Irish Film Institute -Mischka

Mischka

A vital presence in French cinema since the early 1970s, Jean-François Stevenin gives the impression of being an untamed, anarchic talent blessed with considerable energy and imagination. His huge body of work as an actor includes films for François Truffaut, Jacques Rivette, Luc Beraud, and Patrice Leconte. Stevenin is also a director of note, and his impressive debut Le passe-montagnewon the International Critics’ prize at Venice in 1978. His new film Mischka was one of the hits of the Rotterdam Film Festival and has gone on to develop a large cult following in France.

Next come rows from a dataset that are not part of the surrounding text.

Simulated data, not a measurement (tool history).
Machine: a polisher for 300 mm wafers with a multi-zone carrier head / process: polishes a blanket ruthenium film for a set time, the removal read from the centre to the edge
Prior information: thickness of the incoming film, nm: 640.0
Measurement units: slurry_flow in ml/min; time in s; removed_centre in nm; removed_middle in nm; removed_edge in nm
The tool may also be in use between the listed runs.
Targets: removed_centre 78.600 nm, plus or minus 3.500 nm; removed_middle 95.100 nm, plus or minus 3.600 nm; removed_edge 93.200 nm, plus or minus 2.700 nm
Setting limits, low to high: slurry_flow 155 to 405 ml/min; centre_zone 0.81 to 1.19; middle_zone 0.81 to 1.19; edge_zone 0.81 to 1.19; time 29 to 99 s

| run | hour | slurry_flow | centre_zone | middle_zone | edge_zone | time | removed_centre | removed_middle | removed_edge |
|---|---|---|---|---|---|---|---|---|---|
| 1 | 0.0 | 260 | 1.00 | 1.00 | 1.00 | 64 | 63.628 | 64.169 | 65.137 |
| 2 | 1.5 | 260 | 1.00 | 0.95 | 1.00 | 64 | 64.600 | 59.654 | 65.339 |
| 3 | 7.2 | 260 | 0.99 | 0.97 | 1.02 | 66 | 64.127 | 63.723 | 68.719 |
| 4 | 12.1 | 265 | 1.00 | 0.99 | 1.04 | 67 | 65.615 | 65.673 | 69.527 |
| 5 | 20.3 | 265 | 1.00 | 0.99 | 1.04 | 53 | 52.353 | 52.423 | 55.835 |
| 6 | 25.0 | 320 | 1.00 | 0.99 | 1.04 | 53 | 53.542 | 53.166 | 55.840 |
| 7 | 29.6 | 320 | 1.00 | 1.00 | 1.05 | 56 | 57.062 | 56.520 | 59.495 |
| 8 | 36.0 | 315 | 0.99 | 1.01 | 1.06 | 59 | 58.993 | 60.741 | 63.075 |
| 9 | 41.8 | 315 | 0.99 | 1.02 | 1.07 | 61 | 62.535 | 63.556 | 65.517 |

When we first meet Mischka (the inimitable Jean-Paul Roussillon, who played Michel Serrault’s farmer friend in The Girl from Paris), he is in his dressing gown and emerging from the boot of a car. He has been confined there by his family, who are heading South on their summer holidays. At a stopping point on the motorway, Mischka goes missing. He wanders around aimlessly before ending up in a scary old people’s home, where he’s befriended by a male nurse (Stevenin) who suggests that the old man should play his father. The pair hit the road on a madcap adventure in which they’re joined by a runaway teenager and a rock musician. They even get to meet real rock star Johnny Halliday on their travels. Mischka is not just a comedy about eccentrics. Much of it is very funny, but Stevenin can switch from off-the-wall goofing to serious drama in the blink of an eye. The film has a point to make about the differences between the family we are born with and the friends we choose. In terms of narrative cohesion it’s all over the place, but when Steveinin’s ideas and his work with his actors and the camera come together, the results are often electrifying.
France, 2002. English subtitles. Colour. Anamorphic. Dolby digital stereo. 120 mins.